The next step is sharpening the edges.
When it comes to the pass rush, the statistics aren’t nearly as promising. Only seven teams have fewer sacks than San Francisco heading into Sunday’s finale. The 49ers’ sack leader, Elvis Dumervil, has just 5 1/2. If that ends up being the team high, it would be the most paltry regular-season high since Fred Dean had 3 1/2 during a 1982 season that was reduced to nine games because of a players’ strike.
That lack of heat off the edge helps explain other dubious defensive stats:
▪ San Francisco ranks 29th in third-down defense, allowing a 43.7 conversion rate.
▪ Opposing quarterbacks have a 95.3 passer rating against the 49ers this season, eighth worst in the league.
▪ The 49ers have allowed the sixth most points in the NFL this season, 370, although that’s still 110 fewer than a year ago.
Saleh noted that it used to be that a defense could shore up its interior and not have to worry too much about much else. With offenses passing so much nowadays – and with defenses using their nickel defenses half the time – there is added importance on fixing the edges as well.
A stout defensive core, he said, will force third down.
“The edges, your (cornerbacks) and your edge rushers, are what get you off the field,” he said. “They’re the ones that get you off in two-minute (situations). They’re the ones that win in the red zone. And so in that regard it is a domino effect. We get to third down very, very easily. We’ve built leads here over the second half of the year. Now we need to as a defense, we need to learn how to close.”

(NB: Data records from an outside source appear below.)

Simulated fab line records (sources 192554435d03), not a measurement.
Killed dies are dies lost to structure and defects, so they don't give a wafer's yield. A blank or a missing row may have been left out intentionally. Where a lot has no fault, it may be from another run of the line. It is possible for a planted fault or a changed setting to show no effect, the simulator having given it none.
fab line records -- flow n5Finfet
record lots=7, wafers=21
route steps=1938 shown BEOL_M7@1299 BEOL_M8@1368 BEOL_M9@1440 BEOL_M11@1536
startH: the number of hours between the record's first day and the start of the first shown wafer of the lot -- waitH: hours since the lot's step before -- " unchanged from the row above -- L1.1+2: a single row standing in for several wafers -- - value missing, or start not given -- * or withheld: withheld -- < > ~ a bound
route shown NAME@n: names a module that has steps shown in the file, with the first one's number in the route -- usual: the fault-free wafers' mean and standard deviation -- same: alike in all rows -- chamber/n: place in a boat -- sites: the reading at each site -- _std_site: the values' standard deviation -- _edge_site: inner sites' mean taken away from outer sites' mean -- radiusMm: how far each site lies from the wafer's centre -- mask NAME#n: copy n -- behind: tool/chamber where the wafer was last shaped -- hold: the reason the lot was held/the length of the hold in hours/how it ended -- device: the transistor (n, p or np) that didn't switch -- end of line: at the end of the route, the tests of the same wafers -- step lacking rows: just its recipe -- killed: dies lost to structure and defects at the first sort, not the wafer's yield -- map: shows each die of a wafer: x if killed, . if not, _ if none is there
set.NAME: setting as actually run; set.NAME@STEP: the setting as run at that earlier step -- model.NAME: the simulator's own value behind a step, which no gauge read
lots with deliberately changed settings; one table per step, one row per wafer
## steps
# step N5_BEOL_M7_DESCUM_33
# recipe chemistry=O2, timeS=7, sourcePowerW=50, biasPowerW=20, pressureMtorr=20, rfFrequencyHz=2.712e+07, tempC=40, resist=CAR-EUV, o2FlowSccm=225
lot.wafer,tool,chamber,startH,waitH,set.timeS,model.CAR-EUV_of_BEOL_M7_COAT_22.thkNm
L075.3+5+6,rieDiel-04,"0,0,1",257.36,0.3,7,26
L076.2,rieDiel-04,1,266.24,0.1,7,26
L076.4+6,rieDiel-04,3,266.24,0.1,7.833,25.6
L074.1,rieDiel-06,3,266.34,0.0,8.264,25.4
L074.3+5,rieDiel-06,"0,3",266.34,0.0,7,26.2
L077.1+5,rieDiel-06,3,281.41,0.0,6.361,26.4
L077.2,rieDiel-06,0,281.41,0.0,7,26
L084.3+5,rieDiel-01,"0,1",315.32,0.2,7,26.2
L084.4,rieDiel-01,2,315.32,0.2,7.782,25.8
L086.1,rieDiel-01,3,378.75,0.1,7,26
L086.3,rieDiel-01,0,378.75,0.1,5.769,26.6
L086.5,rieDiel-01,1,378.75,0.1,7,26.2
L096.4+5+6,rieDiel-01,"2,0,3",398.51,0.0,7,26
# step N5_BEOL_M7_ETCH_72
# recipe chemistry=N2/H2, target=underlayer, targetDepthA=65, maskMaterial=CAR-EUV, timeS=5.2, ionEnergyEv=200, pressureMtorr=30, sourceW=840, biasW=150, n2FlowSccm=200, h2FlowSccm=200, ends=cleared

The team is certain to make changes on the edge.
Four of the players who have played defensive end this season – Tank Carradine, Cassius Marsh, Aaron Lynch and Leger Douzable – will be free agents in March. Another, former first-round pick Arik Armstead, is entering the final year of his rookie contract. The team must decide whether to pick up the so-called fifth-year option on his deal, one that will lock him in through 2019 but which also would come with a significant bump in his 2019 salary.
The team’s defensive ends signed for next season include Dumervil, Solomon Thomas and Ronald Blair. Thomas, however, likely will be used as an inside rusher on passing downs, while Blair mostly has been a back-up at the “big end” position, which isn’t the primary pass rusher on the line.
Thomas and defensive tackle DeForest Buckner are tied for second place on the team in sacks. Each has three. They likely will be the primary interior pass rushers next season, Saleh said, and their sack numbers would benefit from a more formidable edge presence.
“I don’t want to take away from what they’ve been able to accomplish this year, but anytime you create those edges, that pocket gets very uncomfortable for a quarterback,” he said.